New York City mayor Zohran Mamdani stepped up to the mic at the Knicks championship parade on Thursday and didn’t let go for eight full minutes. The crowd in Manhattan ate it up.
The Knicks were rolling through the city to celebrate their first NBA title since 1973, a 16-3 playoff run capped by a Finals win over the San Antonio Spurs. Players had been doing the media rounds all week. But it was Mamdani, a guy who showed up to multiple playoff games this spring, who stole the show with a speech that felt more like a championship rally than a political address.
Mamdani shouted out the ghosts of Knicks past
He name-checked former players from across the franchise’s weird decades and specifically credited ex-head coach Tom Thibodeau, the guy who dragged New York from joke territory to a respectable playoff team before getting fired last year. Thibodeau built the foundation, Mamdani said. First-year coach Mike Brown was the one who finished the job, pushing the right buttons through a postseason where the Knicks lost only three games.
It was the kind of speech that acknowledged the long slog without getting sentimental about it. Mamdani didn’t pretend the Knicks were always destined for this. He just pointed at the people who made it happen and let the crowd roar.
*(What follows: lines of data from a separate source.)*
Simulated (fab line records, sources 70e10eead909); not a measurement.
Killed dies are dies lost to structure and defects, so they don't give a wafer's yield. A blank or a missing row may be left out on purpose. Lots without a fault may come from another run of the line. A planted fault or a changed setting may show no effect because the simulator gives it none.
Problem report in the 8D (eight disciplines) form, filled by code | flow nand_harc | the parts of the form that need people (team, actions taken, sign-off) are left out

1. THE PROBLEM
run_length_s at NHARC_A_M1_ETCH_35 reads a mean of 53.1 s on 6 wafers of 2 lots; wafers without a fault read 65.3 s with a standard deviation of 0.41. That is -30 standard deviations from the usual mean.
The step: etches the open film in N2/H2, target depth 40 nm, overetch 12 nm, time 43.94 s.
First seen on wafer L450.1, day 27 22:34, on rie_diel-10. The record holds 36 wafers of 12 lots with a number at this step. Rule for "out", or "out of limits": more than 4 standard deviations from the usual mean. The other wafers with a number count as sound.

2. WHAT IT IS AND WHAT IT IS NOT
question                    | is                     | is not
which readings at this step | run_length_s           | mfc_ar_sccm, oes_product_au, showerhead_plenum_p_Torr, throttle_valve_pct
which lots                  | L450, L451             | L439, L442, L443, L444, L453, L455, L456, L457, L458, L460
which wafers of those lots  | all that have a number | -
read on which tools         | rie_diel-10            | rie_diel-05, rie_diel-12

The parade was the payoff after five decades of nothing
New York hasn’t seen a banner like this since the early 1970s. The city waited 53 years. And now the Knicks are in position to run it back next season: the core of this roster is expected to return, though Mitchell Robinson and Landry Shamet are headed to free agency. No team has won back-to-back titles since the 2018 Golden State Warriors, so the odds are long. But that’s a problem for later.
For now, the Knicks are still celebrating. And if Mamdani’s speech is any indication, they’re doing it right.